With more than 90 percent of votes counted, Mitsotakis’s New Democracy party had 39.8% of the vote, while Tsipras’s Syriza party had 31.6%.
Tsipras, 44, rejected as the Greek leader after four years, conceded defeat and called Mitsotakis, 51, to congratulate him on his victory.
“I asked for a strong mandate to change Greece. You offered it generously,” Mitsotakis said in his victory speech. “From today, a difficult but beautiful fight begins…. Greeks deserve better and the time has come for us to prove it,” he said.
Mitsotakis, a graduate of Harvard in the U.S., will have a 158-seat majority in the 300-member Greek parliament.
He is the son of a former prime minister, Konstantinos Mitsotakis, brother of a former foreign minister, Theodora “Dora” Bakoyanni, and uncle to a newly elected mayor of Athens.
Mitsotakis has pledged to create “better” jobs through foreign investment, tax cuts and removing obstacles for businesses.
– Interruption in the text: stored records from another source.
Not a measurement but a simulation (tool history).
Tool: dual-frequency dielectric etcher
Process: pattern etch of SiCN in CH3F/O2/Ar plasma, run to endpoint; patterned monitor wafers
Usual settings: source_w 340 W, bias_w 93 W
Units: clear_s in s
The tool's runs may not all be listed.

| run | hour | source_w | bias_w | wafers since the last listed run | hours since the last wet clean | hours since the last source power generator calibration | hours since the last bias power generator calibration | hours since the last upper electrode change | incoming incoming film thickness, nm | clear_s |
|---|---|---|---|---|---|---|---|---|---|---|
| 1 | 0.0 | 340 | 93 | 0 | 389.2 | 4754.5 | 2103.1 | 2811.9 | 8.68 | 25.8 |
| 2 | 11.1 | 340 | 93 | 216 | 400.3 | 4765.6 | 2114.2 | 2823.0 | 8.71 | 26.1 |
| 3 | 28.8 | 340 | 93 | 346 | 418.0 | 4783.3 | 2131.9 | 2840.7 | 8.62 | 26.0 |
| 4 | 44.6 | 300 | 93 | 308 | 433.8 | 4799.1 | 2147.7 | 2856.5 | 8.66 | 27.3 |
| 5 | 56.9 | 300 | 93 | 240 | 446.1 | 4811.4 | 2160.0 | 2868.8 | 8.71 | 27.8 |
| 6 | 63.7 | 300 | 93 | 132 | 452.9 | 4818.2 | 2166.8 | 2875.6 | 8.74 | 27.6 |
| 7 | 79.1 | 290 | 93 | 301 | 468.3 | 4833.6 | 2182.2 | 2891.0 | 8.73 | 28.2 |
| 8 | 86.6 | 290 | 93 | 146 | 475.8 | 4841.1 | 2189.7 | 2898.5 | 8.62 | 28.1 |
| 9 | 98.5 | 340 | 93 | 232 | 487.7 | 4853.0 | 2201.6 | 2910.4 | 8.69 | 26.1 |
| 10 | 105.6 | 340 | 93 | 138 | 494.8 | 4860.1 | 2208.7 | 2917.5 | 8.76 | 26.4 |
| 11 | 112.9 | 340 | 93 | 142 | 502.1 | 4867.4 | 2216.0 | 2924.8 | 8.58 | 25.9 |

Tsipras had called the election three months earlier than scheduled after his Syriza party suffered a severe defeat in European Union and local elections in May and early June.
Greece is just beginning to recover from a massive financial crisis that included soaring unemployment and steep poverty levels. The country was forced to accept billions of dollars in financial bailouts from the International Monetary Fund, other eurozone countries and the European Central Bank that required deep spending cuts and other reforms.